1. The question asks for how many on the ice, implying that order does not matter. This is combination problem with two combinations. You need to choose 1 goalie out of a possible of 2 and choose 5 skaters out of a possible 18.

$\dbinom{2}{1}\dbinom{18}{5}=2 \cdot \frac{18!}{5! \cdot 13!}=17136$

2. The order of the questions you got right does not matter, so this is a combination problem.

$\dbinom{10}{7}=\frac{10!}{7!3!}=120$

3. Order does matter. There are 10 digits and repetition is allowed. You can use a decision chart for each of the four options.

$10 \cdot 10 \cdot 10 \cdot 10=10,000$

#### Practice

Simplify each of the following expressions so that they do not have a factorial symbol.

1. $\frac{7!}{3!}$

2. $\frac{110!}{105!5!}$

3. $\frac{52!}{49!}$

4. In how many ways can you choose 3 objects from a set of 9 objects?

5. In how many ways can you choose and arrange 4 objects from a set of 15 objects?

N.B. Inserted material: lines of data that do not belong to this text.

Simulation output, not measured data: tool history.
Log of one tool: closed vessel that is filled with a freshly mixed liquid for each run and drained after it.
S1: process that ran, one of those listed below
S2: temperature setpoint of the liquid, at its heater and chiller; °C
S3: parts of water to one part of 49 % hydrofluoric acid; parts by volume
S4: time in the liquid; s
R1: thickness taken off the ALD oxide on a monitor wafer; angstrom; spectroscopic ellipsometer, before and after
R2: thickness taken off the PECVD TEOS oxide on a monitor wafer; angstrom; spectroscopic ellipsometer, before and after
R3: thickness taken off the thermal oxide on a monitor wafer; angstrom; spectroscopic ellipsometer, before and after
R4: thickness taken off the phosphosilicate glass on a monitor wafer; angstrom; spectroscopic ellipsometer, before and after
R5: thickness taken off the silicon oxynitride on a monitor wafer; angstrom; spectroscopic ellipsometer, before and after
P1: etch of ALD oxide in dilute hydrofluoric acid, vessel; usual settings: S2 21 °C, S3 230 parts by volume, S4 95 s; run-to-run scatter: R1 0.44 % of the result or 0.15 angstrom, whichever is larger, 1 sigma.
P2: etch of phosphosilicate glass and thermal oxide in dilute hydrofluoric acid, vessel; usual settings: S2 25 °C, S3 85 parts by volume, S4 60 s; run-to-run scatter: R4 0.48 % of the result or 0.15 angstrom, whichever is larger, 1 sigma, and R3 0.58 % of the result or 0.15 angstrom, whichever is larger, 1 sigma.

First, state whether each problem is a permutation/decision chart problem or a combination problem. Then, solve.

6. Suppose you need to choose a new combination for your combination lock. You have to choose 3 numbers, each different and between 0 and 40. How many combinations are there?

7. You just won a contest where you can choose 2 friends to go with you to a concert. You have five friends who are available and want to go. In how many ways can you choose the friends?

8. You want to construct a 3 digit number from the digits 4, 6, 8, 9. How many possible numbers are there?

9. There are 12 workshops at a conference and Sam has to choose 3 to attend. In how many ways can he choose the 3 to attend?

10. 9 girls and 5 boys are finalists in a contest. In how many ways can 1 st , 2 nd , and 3 rd place winners be chosen?

11. For the special at a restaurant you can choose 3 different items from the 10 item menu. How many different combinations of meals could you get?

12. You visit 12 colleges and want to apply to 4 of them. In how many ways could you choose the four to apply to?

13. For the 12 colleges you visited, you want to rank your top five. In how many ways could you rank your top 5?

14. Explain why the following problem is not strictly a permutation or combination problem : The local ice cream shop has 12 flavors. You decide to buy 2 scoops in a dish. In how many ways could you do this if you are allowed to get two of the same scoop?

15. Your graphing calculator has the combination and permutation formulas built in. Push the MATH button and scroll to the right to the PRB list. You should see  ${_nP}_r$ and  $_nC_r$ as options. In order to use these: 1) On your home screen type the value for $n$ ; 2) Select  ${_nP}_r$ or $_nC_r$ ; 3) Type the value for  $k$ ( $r$ on the calculator). Use your calculator to verify that ${_{10}C}_5=252$ .